Avant-garde musical hardware researcher and developer Squarp Instruments has announced that it is already accepting pre-orders on its inaugural Pyramid Polyrhythmic Sequencer breakthrough — an advanced hardware standalone sequencer running proprietary PyraOs realtime processing firmware and boasting (multiple) MIDI, USB, CV/Gate, and (Sync48- and Sync24-configurable) DIN Sync connectivity, together with a host of features belying its compact and bijou form factor.

Most notably, and currently rare in the industry, Pyramid Polyrhythmic Sequencer is fully polyrhythmic, meaning different and unusual time signatures can be set for each of its 64 tracks to create shifted-beat sequences — set a track to 4/4 and add other tracks to simultaneously run with it in 5/4, 6/8, 15/8, or whatever — to bring new musical flavours to productions.

“Our aim was to create a hardware sequencer in sync with the new styles of electronic music being written nowadays,’ notes company co-founder and R&D engineer Tom Hurlin. “There’s a huge gap in the market for this, which is kind of weird, because most popular music from the early-Eighties to the late-Nineties was produced using sequencing hardware. Hip-hop, for example, originated on the MPC series, which actually revolutionised all kinds of music — Madonna to Bryan Ferry to Whitney Houston. How come these machines were suddenly replaced by the computer?’

So, by cleverly combining computer, sequencing software, controller, and interface, the robust result is an amazingly accomplished sequencing solution that is as practical in use as it is easy on the eye while its road-ready aluminium casing only measures 268 x 206 x 44mm.

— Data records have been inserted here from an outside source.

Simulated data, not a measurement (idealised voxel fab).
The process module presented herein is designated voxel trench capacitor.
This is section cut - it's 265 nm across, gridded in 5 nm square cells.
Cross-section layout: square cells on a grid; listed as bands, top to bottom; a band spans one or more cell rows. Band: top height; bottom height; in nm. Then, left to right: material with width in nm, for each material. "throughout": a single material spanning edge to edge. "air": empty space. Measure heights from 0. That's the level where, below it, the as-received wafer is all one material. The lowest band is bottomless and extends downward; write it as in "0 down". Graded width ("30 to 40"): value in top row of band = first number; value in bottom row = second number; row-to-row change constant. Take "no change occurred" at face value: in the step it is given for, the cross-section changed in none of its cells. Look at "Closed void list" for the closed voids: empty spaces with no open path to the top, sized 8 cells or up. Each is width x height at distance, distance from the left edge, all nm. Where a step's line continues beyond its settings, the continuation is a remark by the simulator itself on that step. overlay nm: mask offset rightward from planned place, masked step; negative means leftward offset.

The sequencer makes for a standalone device par excellence, enabling users to agilely access a wide-ranging workflow based around 64 tracks. Each track can be up to 64 bars in length and acts as a loop that contains polyphonic or monophonic notes, automations and effects, plays repeatedly and controls one of the electronic musical instruments connected to the MIDI 1, MIDI 2 +sync (DIN Sync), CV, and USB outputs. Of course, those instruments could be hardware (such as drum machines, synthesizers, and modular synth systems), virtual instruments (running on a connected computer or even an iOS device, such as Apple’s all-pervasive iPhone smartphone or iPad tablet), or combinations thereof. The full flexibility of CV, G (Gate), and ENV — useful for sequencing any voltage-controlled parameter, such as an envelope generator or filter — connectivity will absolutely appeal to modular synth system aficionados, all the more so since the ever-present Eurorack small-format modular system is increasingly being popularised.